When Historic Rugby returns to its roots, it sure sounds good.

 

Tennessee’s world-famous utopian Victorian village will celebrate Memorial Day weekend with “Rugby Roots,” a music and performing arts festival featuring British and Appalachian music, dancing, and storytelling.

 

The festival will take place Saturday, May 28. Daytime performances begin at noon and continue through 6:00 p.m. Eastern. Festivities continue with an evening concert featuring the event’s headline performer, renowned Appalachian musician, musicologist, and storyteller Sheila Kay Adams.

 

A seventh-generation ballad singer, storyteller, and claw-hammer banjo player, Sheila Kay Adams was born and raised in the Sodom Laurel community of Madison County, North Carolina, an area renowned for its unbroken tradition of unaccompanied singing of traditional southern Appalachian ballads that dates back to the early Scots/Irish and English Settlers in the mid-17th century.

 

In addition to ballad singing, Adams is an accomplished claw hammer-style banjo player and storyteller. She began performing in public in her teens and, throughout her career she has performed at festivals, events, music camps, and workshops around this country and the United Kingdom. Other performances include the acclaimed International Storytelling Festival in Jonesborough, Tennessee as well as the 1976 and 2003 Smithsonian Folklife Festival as part of The Bicentennial Celebration and Appalachia: Heritage and Harmony.

 

Festival Offers Something For Everyone

Performers will be featured throughout the village. Venues include:

  • Main Music Stage:  Adams will perform a daytime set on the main music stage, located on the Parkway west of Kingstone Lisle, the original home of Rugby’s founder Thomas Hughes.
  • Sharing the daytime stage with her will be Cat’s Away, a versatile group that brings a mix of Americana, classics, rock, novelty, and country. Other acts will be named later.
  • Harrow Road Café Porch Stage:  Hear old-time singer Roy Harper, recipient of a Tennessee Folklife Heritage Award. Alternating with Harper will be bluegrass and old time singers The Hughetts.
  • Storytelling Stage:  Be mesmerized by Libby Tipton, a professional sign language interpreter from Flag Pond, TN, who utilizes a combination of sign, gesture, and voice to tell stories about her culture and roots.  You’ll also enjoy Joy Salberg, known as “Joy the Braded Teller,” who tells stories of hope, love, and belief in the future. And Rugby welcomes back Delanna Reed, from East Tennessee State University, presenting traditional British and Appalachian Jack tales.
  • British Dance:  British dance will be represented, as at Rugby Spring Festivals for the past four decades. Artists this year are the Lark in the Morn Country Dancers from Knoxville and their instrumentalists, performing in front of the schoolhouse and inviting visitors to join them in the traditional maypole dance. Audience participation is welcomed.

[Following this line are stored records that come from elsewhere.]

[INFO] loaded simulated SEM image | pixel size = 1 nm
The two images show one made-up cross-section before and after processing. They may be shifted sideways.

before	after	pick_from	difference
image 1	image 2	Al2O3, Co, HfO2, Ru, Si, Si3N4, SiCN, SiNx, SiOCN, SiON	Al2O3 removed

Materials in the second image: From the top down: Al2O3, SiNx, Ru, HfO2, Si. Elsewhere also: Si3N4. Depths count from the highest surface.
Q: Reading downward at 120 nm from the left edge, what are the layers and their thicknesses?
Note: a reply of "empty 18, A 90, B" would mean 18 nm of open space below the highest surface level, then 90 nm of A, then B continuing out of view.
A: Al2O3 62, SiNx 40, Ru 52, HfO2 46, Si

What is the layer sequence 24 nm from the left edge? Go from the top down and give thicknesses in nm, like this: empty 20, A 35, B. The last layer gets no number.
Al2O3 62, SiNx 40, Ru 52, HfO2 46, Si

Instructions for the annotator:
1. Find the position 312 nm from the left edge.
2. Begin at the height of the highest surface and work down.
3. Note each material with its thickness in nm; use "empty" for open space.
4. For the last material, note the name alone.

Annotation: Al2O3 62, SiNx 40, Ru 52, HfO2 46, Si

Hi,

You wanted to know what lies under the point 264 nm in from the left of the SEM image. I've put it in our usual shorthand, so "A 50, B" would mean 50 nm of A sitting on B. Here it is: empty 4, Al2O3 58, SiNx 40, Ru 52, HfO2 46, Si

Food vendors and Harrow Road Cafe will provide food and drink for everyone, with fares ranging from festival favorites to traditional British dishes. Wine and ales are also available.

 

Mountain Laurel Hikes Begin The Day; Village Tours Tell The Story Of A Noble Idea That Still Resonates

There’s plenty to do even before the performances begin. Start with a hike along one of Rugby’s numerous trails (the Village is located adjacent to Big South Fork Recreational Area; there’s even a ranger station on site) to view Mountain Laurel in bloom, along with scores of other spring flowers.  Or learn the unique history of Rugby, with a tour of the historic buildings and homes (including one of the nation’s oldest operating libraries) and visits to Rugby’s fascinating shops.

Festival tickets are $12 for daytime performances (which includes the Historic Rugby tour), $8 for the evening concert only, or a combined ticket price of $17 for both. Ticket revenue supports artist fees and also helps Historic Rugby maintain and staff the Visitor Centre and Rebecca Johnson Theatre. Tickets can be purchase in advance online at www.historicrugby.org or onsite the day of the festival.

Rugby was founded in 1880 with the goal of building a strong agricultural community through cooperative enterprise, while maintaining a cultured, Christian lifestyle, free of the rigid class distinctions that prevailed in Britain at the time. The village has continued for 135 years, with numerous original buildings either restored or recreated. Learn more about the history of Rugby and its unique attractions at www.historicrugby.org.

Historic Rugby, Inc., the non-profit that oversees preservation and education in the village, is celebrating its 50th Anniversary in 2016.